August 12th / 14th, 2011
"Corporate Tax Law: Stupid is as Stupid Does"
My Aunt Peg told me the other day never to refer to someone as stupid.
"The more appropriate thing to say", she advised, "is, 'that the person DID
something stupid' ". But I am conflicted because that wise philosopher Forrest
Gump once said, "Stupid is as stupid does". So what, then, should I say
about the Republicans in Raleigh who recently passed a new law which will
allow North Carolina corporations to pay their taxes in other states where they
have subsidiaries, and where the tax rates are lower? How exactly should I
characterize politicians who complain that the State needs to raise more
revenues, then they vote to let companies pay their Tar Heel taxes in another
state? Are these politicians actually stupid? Or, did they just do
something stupid? Before I answer that question, let's examine the controversy
more closely.
In the past, the NC Secretary of Revenue had the authority to require both
in-state and out-of-state subsidiaries to file a joint tax return if there
was evidence of the multistate corporation shifting income to avoid paying
state taxes. But when the new law takes effect in 2012, the Secretary will
only be able to require joint tax returns if transactions between
subsidiaries have no "reasonable business purposes" other than reducing the
corporation's tax liability. According to NC Justice.org, this allows corporate
accountants to restructure tax shelters to give the appearance of business
purposes.
Earlier this year the NC Department of Revenue warned legislators not to
change the tax law, saying it would result in a one-time loss of $510
million dollars, and annual losses of $97 million dollars. But Republican
representatives pushed the bill through anyway, and our so-called Democratic
Governor signed it into law.
Citizens for Tax Justice say the new law will make North Carolina a "Tax-free
haven for multistate corporations".
To be fair, though, such companies have been playing fast and loose with
taxes long before now. For example, according to NewRules.org, Toys R Us
once shifted $55 million dollars in profits to a Delaware subsidiary to avoid
paying various state taxes. And, then there's Wal Mart, who, according to
Citizens for Tax Justice avoided paying over $4 billion dollars in total
state taxes from 1999 to 2005.
So while tax dodges are nothing new, the law passed last month in Raleigh
legitimizes and encourages these kinds of business practices. Says the NC
AFL-CIO, "the new legislation legalizes corporate tax evasion".
Both parties say the new law needs to be tweaked before it goes into
effect next year, but it needs more than tweaking. NC lawmakers need to rethink
their mistake, and vote to repeal the bill before it can do real damage.
They need to get in lock step with 23 other states who require combined
reporting of corporate income. NewRules.org explains that under that system,
companies would have to total up their combined profits from all subsidiaries
before determining what portion of those profits are taxable in each state.

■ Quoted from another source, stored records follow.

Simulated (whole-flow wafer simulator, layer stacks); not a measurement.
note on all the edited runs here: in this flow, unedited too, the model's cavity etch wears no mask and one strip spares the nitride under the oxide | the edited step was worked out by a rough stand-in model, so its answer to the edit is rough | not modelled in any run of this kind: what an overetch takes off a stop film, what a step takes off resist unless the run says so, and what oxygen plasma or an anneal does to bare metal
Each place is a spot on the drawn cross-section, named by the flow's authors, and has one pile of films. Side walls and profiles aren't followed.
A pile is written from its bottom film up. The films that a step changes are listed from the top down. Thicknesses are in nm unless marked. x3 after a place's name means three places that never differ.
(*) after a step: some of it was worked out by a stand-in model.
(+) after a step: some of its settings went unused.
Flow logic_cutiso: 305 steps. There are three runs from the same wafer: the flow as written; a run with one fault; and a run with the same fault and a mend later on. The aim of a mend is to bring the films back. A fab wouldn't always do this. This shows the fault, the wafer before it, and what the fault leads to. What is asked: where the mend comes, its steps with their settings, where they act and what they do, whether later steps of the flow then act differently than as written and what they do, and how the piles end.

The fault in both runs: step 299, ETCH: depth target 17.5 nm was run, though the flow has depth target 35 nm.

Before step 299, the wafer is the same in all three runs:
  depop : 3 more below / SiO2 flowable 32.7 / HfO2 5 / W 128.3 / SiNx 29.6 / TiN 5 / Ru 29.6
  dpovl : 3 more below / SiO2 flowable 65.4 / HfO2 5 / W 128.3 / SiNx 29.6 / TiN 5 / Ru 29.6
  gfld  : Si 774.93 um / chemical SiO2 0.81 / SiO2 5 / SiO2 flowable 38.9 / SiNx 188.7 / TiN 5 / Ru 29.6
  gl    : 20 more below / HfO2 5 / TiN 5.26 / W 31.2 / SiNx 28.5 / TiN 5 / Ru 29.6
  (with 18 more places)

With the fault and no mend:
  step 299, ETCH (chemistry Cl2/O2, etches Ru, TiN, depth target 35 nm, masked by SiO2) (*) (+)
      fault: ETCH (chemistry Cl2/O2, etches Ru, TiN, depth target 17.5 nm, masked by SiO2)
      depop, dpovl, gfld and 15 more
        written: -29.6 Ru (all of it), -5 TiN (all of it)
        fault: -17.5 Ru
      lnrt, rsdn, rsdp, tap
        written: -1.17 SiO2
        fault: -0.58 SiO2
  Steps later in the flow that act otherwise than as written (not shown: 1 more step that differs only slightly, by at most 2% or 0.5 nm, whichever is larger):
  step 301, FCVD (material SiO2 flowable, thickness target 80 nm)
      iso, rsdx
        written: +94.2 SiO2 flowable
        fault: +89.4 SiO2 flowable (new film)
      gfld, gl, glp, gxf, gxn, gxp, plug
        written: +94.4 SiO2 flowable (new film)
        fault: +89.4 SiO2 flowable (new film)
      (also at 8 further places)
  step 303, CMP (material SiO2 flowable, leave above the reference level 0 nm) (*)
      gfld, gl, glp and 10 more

Absent of such combined reporting, not only will North Carolina lose
hundreds of millions of dollars in revenue over time, but we will be putting our
smaller in-state companies at a distinct disadvantage as they try to
compete with multistate stores who can charge less for their product because
they aren't paying any state taxes.
This new law is a loophole that will put North Carolina in a deep hole. It
was ill-conceived and passed in haste. So perhaps we should say that our
lawmakers just DID something stupid. But they did it at a time when the
State's economy is bleeding red ink. So that makes them
ACTUALLY stupid. Sorry Aunt Peg.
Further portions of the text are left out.